2017-211.1 yards per game (QBR 147.5) 2018-145.5 yards per game (QBR 43.3) It's no secret that Terry Wilson was going to have a hard time comparing to Stephen Johnson in his first year in blue and white. We typically looked at Stephen Johnson as the game manager who did what it took to win games, but through six games the yards per game difference is pretty significant. That's not even mentioning the QBR. With that said, I don't think Terry Wilson has played necessarily bad through six games. He's managed the game well, and just like Stephen Johnson, he's done what it takes to win the game, a la Florida. While last week wasn't the best performance for Wilson, I think he's done an excellent job of not doing too much through six games. Gran knows this is a run-first team and that's what the offense has been true to. I have no complaints with Terry Wilson to this point.
Comparing the Defense We knew this Kentucky defense was going to be good, but I'm not sure anyone could've predicted this defense was going to be THIS good. When you factor in the departure of Denzil Ware, Jordan Jones' shoulder injury, and Josh Paschal's illness, the Wildcat defense hasn't only lived up to expectations, they've exceeded them. Rushing Defense 2017-97.2 yards per game 2018-120.2 yards per game This is a stat I wouldn't look much into when it comes to comparing last years defense to this one. Last season's rush defense was top five in the country in yards per game heading into the bye week. This year's Kentucky defense may give up more rushing yards, but they've had the bend but don't break mentality. You can run as much as you want to, but this defense refuses to let you score, only giving up 14.6 points per game. That's third best in all of FBS. There's also another reason Kentucky has allowed more rushing yards per game this season... Passing Defense 2017-288.7 yards per game 2018-185.5 yards per game It's because no team can pass on them. Kentucky's Secondary is allowing 100 yards less per game this season compared to last. Yes, you read that right. Granted, last season Kentucky faced off against two quarterbacks on NFL rosters in Tim Boyle and Brogan Roback. Then, of course, they faced off against Drew Lock, who they will see in two weeks. But Kentucky has gone up against familiar faces in Jake Bentley, Feleipe Franks, and Nick Fitzgerald. Let's not forget how dominant Nicky Fitz looked against this defense last year. This year, not so much. Going forward, Kentucky's most significant tests on defense will come from Missouri and Georgia. Missouri is a team who is 0-3 in the SEC, and a quarterback who Kentucky was able to manage last season. Georiga's offense got exposed against LSU yesterday, so Kentucky's defense should look just as strong the rest of the way.

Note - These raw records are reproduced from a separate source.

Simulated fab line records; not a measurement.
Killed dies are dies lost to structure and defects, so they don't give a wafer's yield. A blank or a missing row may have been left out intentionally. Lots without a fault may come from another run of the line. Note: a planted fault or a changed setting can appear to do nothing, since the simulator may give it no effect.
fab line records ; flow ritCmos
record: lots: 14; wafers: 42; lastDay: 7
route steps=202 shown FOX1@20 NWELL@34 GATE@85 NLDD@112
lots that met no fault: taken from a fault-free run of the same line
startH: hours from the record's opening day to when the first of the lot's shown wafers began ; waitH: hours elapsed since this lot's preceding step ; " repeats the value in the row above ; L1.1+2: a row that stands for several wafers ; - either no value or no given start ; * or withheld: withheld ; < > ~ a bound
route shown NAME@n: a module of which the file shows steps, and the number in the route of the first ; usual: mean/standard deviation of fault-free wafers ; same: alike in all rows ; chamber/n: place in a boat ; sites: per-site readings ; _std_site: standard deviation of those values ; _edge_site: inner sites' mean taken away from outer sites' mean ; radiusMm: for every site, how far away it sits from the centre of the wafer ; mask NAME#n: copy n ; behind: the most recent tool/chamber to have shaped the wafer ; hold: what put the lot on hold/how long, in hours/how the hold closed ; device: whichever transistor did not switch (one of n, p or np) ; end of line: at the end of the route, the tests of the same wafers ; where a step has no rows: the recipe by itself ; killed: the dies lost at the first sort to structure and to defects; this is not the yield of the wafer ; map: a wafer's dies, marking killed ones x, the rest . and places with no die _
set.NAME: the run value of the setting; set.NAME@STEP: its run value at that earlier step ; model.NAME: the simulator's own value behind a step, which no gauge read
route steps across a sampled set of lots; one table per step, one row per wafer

Last year, I had a post that set an outlook for the next six games, talking about what Kentucky would have to do to corral every team's best player. This year, outside of Georgia, I'm asking myself what would other teams have to do to beat the Cats? There is no doubt this team is better than the 2017 team. This year, Kentucky's 5-1 record feels legitimate and they're now in control of their own destiny.